State leaders unveiled a long-awaited criminal justice reform report on Tuesday, with recommendations aimed at reducing the revolving door at many of Massachusetts' jails and prisons.
But some criminal justice advocates say the recommendations will not do enough to stop people — particularly blacks and Latinos — from being locked up in the first place.
The report is the result of a year's worth of work. Legislative leaders commissioned the Council of State Governments Justice Center to do a data-driven analysis of the state's criminal justice system that focused on incarceration, recidivism and supervision. The group's recommendations, which were revealed by several top lawmakers at the State House, are expected to eventually lead to legislation and changes in state law.
Massachusetts has the second-lowest incarceration rate in the country, Gov. Charlie Baker said, but more than half of those released from state custody were arraigned on new charges within three years.
"Prison is — as it should be — a punishment, but the people in Massachusetts are better served when more individuals exit the system as law-abiding and productive members of society," Baker said.
Among the report's recommendations:
- increase anti-recidivism programming through incentives, like good time credits that would get people out of prison earlier
- smooth out the process of awarding parole. Currently, most prisoners given parole approval are waiting about 200 days to walk out of prison.
- strengthen community supervision
- increase behavioral health care for those on probation or parole
- do a better job keeping data and monitoring performance of programs
Not mentioned in the report: changing mandatory minimum sentences, or reforming the bail system, efforts that advocates say would keep people from spending time in jail or prison.
Interrupting several speakers with chants of "What's your plan?," a handful of demonstrators from the Massachusetts Communities Action Network made sure those issues came up. The protesters held copies of a mock "report card" judging how the group's recommendations address the topics of sentencing and bail reforms, racial disparities in incarceration, youth criminalization and the level of prison programming. They gave it an F.
Supreme Judicial Court Chief Justice Ralph Gants cautioned against rushing to conclusions.
"I know there are those who are prepared already to grade our efforts," he said. "But, I think it's fairer to say that that grade should wait at least a year or two years at the conclusion of the legislative session, and then it will be fairer to grade what the results of this are."
But one of those protesters, Rabbi Margie Klein Ronkin, leader of a congregation in Ashland, said communities affected by mass incarceration are tired of waiting.
"We can't wait," she said. "People are always telling poor communities of color to wait."

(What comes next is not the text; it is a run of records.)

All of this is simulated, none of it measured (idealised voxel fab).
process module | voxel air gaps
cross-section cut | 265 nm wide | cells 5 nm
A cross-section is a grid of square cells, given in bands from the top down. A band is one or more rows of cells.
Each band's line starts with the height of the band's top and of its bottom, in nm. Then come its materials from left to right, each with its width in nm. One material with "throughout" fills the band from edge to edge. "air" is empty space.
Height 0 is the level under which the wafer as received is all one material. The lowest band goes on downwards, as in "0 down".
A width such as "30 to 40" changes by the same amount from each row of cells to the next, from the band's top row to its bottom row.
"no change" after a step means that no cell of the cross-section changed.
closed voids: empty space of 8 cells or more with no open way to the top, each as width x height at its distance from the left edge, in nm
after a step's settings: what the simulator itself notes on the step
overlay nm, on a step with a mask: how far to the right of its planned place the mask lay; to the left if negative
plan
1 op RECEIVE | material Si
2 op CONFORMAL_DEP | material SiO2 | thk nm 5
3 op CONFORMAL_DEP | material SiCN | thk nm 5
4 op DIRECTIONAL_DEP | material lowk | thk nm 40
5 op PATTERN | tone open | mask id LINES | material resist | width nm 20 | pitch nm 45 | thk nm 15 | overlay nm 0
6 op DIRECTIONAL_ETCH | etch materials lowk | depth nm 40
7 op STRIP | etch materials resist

Now, legislators will take up the recommendations and decide what will become law. Democratic legislators have already outlined a bevy of proposals, from raising the age for juvenile offenders to 21, to how to handle elderly prisoners. Bills were also filed proposing both the elimination of mandatory minimum sentences, as well as restrictions on what's called "fine-time" sentences, where people unable to pay bail are jailed.
Senate President Stanley Rosenberg gave a nod to both those focused on recidivism, and those who felt the report ignored the front end of the prison pipeline.
"I expect there to be a very robust debate as we continue to work together to identify the best ways of ensuring public safety," he said, "but also ensuring that we are only incarcerating people who need to be incarcerated."
Correction: An earlier version of this story inaccurately described aspects of the report's recommendations. We have clarified the language and regret the errors.